BPF_ATOMIC_OP() macro documentation states that "BPF_ADD | BPF_FETCH"
should be the same as atomic_fetch_add(), which is currently not the
case on s390x: the serialization instruction "bcr 14,0" is missing.
This applies to "and", "or" and "xor" variants too.
s390x is allowed to reorder stores with subsequent fetches from
different addresses, so code relying on BPF_FETCH acting as a barrier,
for example:
  stw [%r0], 1
  afadd [%r1], %r2
  ldxw %r3, [%r4]
may be broken. Fix it by emitting "bcr 14,0".
Note that a separate serialization instruction is not needed for
BPF_XCHG and BPF_CMPXCHG, because COMPARE AND SWAP performs
serialization itself.
Fixes: ba3b86b9cef0 ("s390/bpf: Implement new atomic ops")
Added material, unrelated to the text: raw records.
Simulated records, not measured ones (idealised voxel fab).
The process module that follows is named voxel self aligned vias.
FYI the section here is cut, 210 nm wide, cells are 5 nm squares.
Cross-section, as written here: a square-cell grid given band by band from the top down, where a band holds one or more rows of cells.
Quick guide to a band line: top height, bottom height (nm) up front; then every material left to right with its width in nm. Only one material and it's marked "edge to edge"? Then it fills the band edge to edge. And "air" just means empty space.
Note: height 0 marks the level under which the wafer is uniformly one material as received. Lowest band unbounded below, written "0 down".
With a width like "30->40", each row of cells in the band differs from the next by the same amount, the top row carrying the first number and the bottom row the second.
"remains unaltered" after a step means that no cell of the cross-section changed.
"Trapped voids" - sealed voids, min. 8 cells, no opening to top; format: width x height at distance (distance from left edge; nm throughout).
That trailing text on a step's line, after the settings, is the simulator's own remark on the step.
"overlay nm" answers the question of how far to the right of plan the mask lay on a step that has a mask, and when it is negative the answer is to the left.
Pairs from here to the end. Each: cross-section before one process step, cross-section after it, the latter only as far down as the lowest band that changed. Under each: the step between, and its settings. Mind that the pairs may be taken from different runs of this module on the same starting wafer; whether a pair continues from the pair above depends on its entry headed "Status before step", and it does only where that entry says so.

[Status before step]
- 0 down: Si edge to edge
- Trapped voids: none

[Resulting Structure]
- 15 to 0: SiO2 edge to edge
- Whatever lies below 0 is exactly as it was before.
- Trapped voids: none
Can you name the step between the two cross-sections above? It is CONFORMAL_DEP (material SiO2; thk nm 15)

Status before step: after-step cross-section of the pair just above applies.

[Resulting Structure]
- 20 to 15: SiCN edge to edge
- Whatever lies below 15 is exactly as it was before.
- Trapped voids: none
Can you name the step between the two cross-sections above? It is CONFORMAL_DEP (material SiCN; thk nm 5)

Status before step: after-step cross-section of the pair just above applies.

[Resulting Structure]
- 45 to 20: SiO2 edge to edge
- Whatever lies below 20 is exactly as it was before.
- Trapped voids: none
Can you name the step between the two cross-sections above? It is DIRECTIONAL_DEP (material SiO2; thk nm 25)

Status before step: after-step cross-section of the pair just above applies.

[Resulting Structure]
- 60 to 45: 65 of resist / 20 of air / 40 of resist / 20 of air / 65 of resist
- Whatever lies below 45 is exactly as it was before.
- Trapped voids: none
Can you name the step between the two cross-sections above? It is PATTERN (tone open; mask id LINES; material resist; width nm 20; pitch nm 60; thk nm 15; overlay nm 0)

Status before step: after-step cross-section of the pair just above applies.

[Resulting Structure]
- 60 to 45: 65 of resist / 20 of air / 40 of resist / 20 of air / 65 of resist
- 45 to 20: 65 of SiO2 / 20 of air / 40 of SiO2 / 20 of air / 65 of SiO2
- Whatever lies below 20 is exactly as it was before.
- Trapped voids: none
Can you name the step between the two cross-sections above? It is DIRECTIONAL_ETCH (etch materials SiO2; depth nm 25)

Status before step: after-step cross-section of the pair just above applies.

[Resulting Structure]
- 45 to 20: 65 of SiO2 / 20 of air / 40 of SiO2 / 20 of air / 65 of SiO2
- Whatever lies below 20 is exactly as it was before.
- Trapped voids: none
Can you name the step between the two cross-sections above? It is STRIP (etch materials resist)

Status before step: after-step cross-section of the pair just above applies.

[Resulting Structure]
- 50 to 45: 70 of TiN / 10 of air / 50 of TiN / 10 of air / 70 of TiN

Reported-by: Puranjay Mohan <puranjay12@gmail.com>
Closes: https://lore.kernel.org/bpf/mb61p34qvq3wf.fsf@kernel.org/
Signed-off-by: Ilya Leoshkevich <iii@linux.ibm.com>
Reviewed-by: Puranjay Mohan <puranjay@kernel.org>
Link: https://lore.kernel.org/r/20240507000557.12048-1-iii@linux.ibm.com
Signed-off-by: Alexei Starovoitov <ast@kernel.org>
        EMIT6_DISP_LH(0xeb000000, is32 ? (op32) : (op64),               \
                      (insn->imm & BPF_FETCH) ? src_reg : REG_W0,       \
                      src_reg, dst_reg, off);                           \
-       if (is32 && (insn->imm & BPF_FETCH))                            \
-               EMIT_ZERO(src_reg);                                     \
+       if (insn->imm & BPF_FETCH) {                                    \
+               /* bcr 14,0 - see atomic_fetch_{add,and,or,xor}() */    \
+               _EMIT2(0x07e0);                                         \
+               if (is32)                                               \
+                       EMIT_ZERO(src_reg);                             \
+       }                                                               \
 } while (0)
                case BPF_ADD:
                case BPF_ADD | BPF_FETCH: